Think mortgage rates are high now? Connie Strait remembers when she was starting her career in real estate in the early 1980s and buyers were contending with rates three times higher.
Strait recalled one couple who were actually relieved when they locked in a 30-year fixed-rate mortgage at 19% in September 1981. The couple had told her they were hoping to close on their new home before rates moved any higher.
“They were so delighted to be closing at 19%,” said Strait, who now works at William Raveis Real Estate in Danbury, Connecticut. “They said, ‘We made it in just under the wire, next week it is going to 20%!’”
The following month, in October 1981, the average weekly interest rate for a 30-year, fixed rate loan hit an all-time high of 18.6%, according to Freddie Mac. The average mortgage rate is based on a survey of conventional home purchase loans for borrowers who put 20% down and have excellent credit. But many buyers pay even more.

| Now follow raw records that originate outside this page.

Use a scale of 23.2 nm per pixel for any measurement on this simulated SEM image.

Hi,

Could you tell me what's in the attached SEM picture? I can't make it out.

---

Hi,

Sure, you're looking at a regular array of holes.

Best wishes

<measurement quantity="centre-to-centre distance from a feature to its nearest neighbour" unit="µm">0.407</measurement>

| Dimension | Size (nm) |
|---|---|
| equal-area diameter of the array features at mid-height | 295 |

In late September, the 30-year fixed-rate mortgage rate hit an average of 6.7% . Although it may come as cold comfort to someone who let a 3% rate slip through their fingers just seven months ago, today’s interest rates are, historically speaking, still relatively low.
“Unfortunately, now people don’t remember how Baby Boomers were getting rates of 10%, 12% and higher for most of the 1980s,” Strait said. “Meanwhile, our kids are shocked by 6%.”
Those ultra-high rates made homeownership less affordable in the early 1980s than it is now. By the mid-1980s though, mortgage rates had fallen somewhat, making financing more affordable, even with rates near 10%.
But many things have changed since the 1980s.
Given wage growth, sky-high home prices and rapidly rising interest rates, homes today are the least affordable they have been in 35 years.
Affordability has worsened
Mortgage rates were high in the 1980s, but home prices were a lot less expensive, too.
In October 1981 a typical home cost $70,398. But with mortgage rates averaging 18.45% that month, the $870 monthly payment took up about 55% of the median income at the time, according to Black Knight, a mortgage data company.
By October 1986, rates had dropped to 9.97% and a typical home was $91,488. That brought the monthly payment down to $640, and took up just 30% of the median income.
“If you reduce interest rates by 8.5% that doubles your buying power,” said Andy Walden, vice president of enterprise research at Black Knight.
With the typical home currently costing $434,978, and rates over 6%, the monthly mortgage payment of $2,061 eats up more than 36% of the median monthly income, according to Black Knight.
“When we lower interest rates it allows home prices to grow much more quickly than incomes,” said Walden. “It gives folks the ability to buy more home with the same amount of income. So a 1% decline in interest rates allows you to buy 10% to 12% more home, with the exact same amount of money.”
Interest rates have been below 5% for the past 11 years, with the weekly average reaching an all-time low of 2.65% in January 2021. That’s part of the reason why home prices are so high today.
Incomes aren’t keeping up
Making affordability matters worse, home prices are significantly out of whack with income levels.
Over the past five years, while the average home price has gone up 60%, the average income has risen less than 15%.
“We now have the highest ratio of home price to income that we’ve seen in the past 50 years plus,” said Walden. “We have data going back to 1970 and it is the highest we’ve seen by far.”
Historically, home prices were between three to four times the median income, a ratio that remained consistent from 1975 until 2000, according to Black Knight. In 2000, as interest rates began to drop below 8%, the ratio began to rise, reaching a point in 2005 where home prices were almost five and a half times the median income.
The sharp rise in 2005 was largely fueled by expanded credit in the mortgage market, said Walden, with mortgages being offered based on a buyer’s unverified income, and through products like interest-only, adjustable-rate and negative amortizingloans.
“That allowed those shopping to buy more home than their income level would traditionally support,” he said. It also created a bubble that led to the 2008 housing crash.
Today, the typical home price is six times the median household income of about $71,000.
Credit increased
Another reason why rates were so high in the 1980s was that there was less credit available to borrow, making it more difficult and costly for buyers to secure a mortgage. Banks had to charge higher rates for taking on the risk. But today’s mortgages are often bundled and sold into investment products. That secondary market makes it profitable for lenders to give loans to many more people, and at lower interest rates.
“Back in the early 1980s, rates were in the mid- to upper-teens,” said Pete Miller, senior vice president for residential policy at the Mortgage Bankers Association. “Part of the reason was that the supply of mortgage credit was more constrained. We didn’t have the secondary market liquidity we have today.”
Miller — who bought his first home in California in the mid 1980s with a 13% adjustable rate mortgage — said 6% for a fixed-rate 30-year loan is historically a very good interest rate.
“I remember when interest rates went to single digits and saying, ‘I thought that would never happen.’”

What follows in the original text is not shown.